Atlantic Equities downgraded Microsoft to "underweight" from "neutral" and cut its price target of $40 (U.S.) from $45.

Athabasca Oil was downgraded to "hold" from "buy" at Desjardins Securities. The target price is $2.50 (Canadian).

CGI Group was downgraded to "hold" from "buy" at Jefferies. The target price is $48 (Canadian).

Husky Energy was downgraded to "hold" from "buy" at Desjardins Securities. The target price is $26 (Canadian).

High Liner Foods Inc. was raised to "buy" from "market perform" at Cormark Securities with a target price of $26 (Canadian) per share.

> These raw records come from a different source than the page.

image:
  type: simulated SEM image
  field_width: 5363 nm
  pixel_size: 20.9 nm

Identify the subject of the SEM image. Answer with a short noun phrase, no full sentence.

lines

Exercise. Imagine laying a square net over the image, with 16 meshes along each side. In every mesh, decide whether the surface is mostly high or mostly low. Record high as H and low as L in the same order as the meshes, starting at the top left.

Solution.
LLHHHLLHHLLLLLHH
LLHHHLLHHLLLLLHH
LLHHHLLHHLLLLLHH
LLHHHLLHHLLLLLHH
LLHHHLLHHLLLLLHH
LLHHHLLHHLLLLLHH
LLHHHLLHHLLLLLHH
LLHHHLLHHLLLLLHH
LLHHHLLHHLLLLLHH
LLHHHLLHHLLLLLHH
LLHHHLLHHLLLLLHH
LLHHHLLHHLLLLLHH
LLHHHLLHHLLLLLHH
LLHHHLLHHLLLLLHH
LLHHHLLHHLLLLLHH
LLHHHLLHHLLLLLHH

MEG Energy Corp. was downgraded to "hold" from "buy" at Desjardins Securities with a target price of $23 (Canadian) per share.

Arctic Cat Inc. was raised to "outperform" from "neutral" at Robert Baird with a target price of $35 (U.S.) per share.

Freshpet Inc. was raised to "outperform" from "neutral" at Credit Suisse with a target price of $19 (U.S.) per share.

Infosys Ltd. was downgraded to "underperform" from "hold" at Jefferies with a target price of $29 (U.S.) per share.

Knoll Inc. was raised to "buy" from "hold" at BB&T Capital with a target price of $23 (U.S.) per share.

QUALCOMM Inc. was downgraded to "neutral" from "outperform" at Macquarie with a target price of $68 (U.S.) per share.

United Financial Bancorp Inc. was downgraded to "market perform" from "outperform" at Keefe Bruyette with a target price of $14 (U.S.) per share.